GREENVILLE — The Greenville Department of Public Safety director is stepping down after one year on the job.
Michael Pousak gave City Manager George Bosanic a two week notice last week. Pousak’s last day will be Good Friday, March 29.
Bosanic had kind words to say about Pousak’s past year of service with the city.
“We certainly wish him and his family well,” Bosanic said. “It’s certainly admirable that he puts his family first. We’re going to have to go through the hiring process again and hopefully we can find another candidate who rises to his level.”
“It’s strictly family reasons,” Pousak told The Daily News. “It’s been tough on the family. That’s the reason the decision was made. It’s priority. That’s my ultimate priority, my family.”

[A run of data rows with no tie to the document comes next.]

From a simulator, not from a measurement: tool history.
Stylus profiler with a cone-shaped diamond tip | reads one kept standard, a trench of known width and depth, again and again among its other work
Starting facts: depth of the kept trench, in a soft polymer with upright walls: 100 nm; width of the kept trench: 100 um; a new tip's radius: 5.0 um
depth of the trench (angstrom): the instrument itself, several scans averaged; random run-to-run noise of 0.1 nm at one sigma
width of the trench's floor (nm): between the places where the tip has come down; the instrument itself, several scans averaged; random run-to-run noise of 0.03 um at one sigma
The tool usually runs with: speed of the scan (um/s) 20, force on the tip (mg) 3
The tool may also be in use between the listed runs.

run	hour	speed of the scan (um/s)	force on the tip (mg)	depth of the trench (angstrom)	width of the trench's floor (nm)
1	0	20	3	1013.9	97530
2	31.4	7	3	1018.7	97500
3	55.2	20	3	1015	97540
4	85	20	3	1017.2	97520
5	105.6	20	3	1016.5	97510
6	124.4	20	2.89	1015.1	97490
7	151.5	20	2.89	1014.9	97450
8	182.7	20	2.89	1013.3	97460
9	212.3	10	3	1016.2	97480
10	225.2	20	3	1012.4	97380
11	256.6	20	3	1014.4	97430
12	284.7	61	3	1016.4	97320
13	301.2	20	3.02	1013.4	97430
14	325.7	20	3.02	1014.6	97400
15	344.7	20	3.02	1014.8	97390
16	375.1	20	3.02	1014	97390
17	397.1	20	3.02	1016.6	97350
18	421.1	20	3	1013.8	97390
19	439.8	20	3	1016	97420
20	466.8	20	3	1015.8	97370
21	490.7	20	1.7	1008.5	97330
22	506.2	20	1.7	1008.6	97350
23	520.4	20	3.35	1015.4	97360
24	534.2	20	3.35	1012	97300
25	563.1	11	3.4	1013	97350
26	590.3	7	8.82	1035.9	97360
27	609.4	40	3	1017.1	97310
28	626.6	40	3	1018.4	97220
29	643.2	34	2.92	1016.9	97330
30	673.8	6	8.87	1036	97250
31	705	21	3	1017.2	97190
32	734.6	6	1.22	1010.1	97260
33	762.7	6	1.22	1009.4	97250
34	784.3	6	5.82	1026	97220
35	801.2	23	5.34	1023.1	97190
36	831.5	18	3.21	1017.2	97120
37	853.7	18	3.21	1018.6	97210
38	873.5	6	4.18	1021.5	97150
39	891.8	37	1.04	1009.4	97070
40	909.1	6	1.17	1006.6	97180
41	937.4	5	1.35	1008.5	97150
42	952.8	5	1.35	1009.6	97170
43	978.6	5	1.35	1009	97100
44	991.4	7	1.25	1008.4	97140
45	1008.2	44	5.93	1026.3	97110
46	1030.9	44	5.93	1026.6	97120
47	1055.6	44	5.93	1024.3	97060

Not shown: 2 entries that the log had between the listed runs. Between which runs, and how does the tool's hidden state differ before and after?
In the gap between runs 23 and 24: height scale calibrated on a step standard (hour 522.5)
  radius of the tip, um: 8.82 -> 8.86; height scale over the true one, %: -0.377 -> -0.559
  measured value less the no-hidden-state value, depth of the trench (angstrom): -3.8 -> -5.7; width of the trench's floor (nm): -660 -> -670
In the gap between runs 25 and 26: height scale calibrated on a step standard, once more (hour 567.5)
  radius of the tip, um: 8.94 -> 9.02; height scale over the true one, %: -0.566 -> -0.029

Pousak had previously retired in September 2011 from the Oak Park Department of Public Safety, where he had worked since 1987. He officially took over Greenville Department of Public Safety director duties on March 26, 2012, after Michael Stuck retired as director on Dec. 31, 2011.
Pousak was one of five finalists who went through an interview panel comprised of Bosanic, attorney James Mullendore, Montcalm County Sheriff Bill Barnwell and Montcalm County Prosecutor Andrea Krause. Pousak was hired at an annual salary of $78,000.
“It was a great opportunity,” Pousak told The Daily News. “The people I’ve worked with have just been fantastic. I enjoyed a good relationship with the community. I’ve been very fortunate. Everyone’s treated me very well.”
The Greenville Department of Public Safety director position is currently being advertised on the Michigan Municipal League website ( mml.org/classifieds). Applications for public safety director are being accepted until April 12. A salary of $70,000 to $80,000 is being offered.
“The successful candidate must possess strong leadership skills, knowledge and experience in modern police administrator/practices and the investigation and prevention of crime, progressive command experience, collaborative management style, excellent communication skills, experience in labor/management relations, be fiscally responsible with extensive knowledge of budget preparation and control, be certified as a public safety officer level 1 firefighter or be willing to become certified and enjoy working with the general public,” the job advertisement states.
The public safety director reports to the city manager and supervises 17 full-time public safety officers, 21 part-paid firefighters, 11 reserve police officers and three full-time civilian administrative staff. The public safety department’s budget for 2011-2012 was $1.5 million.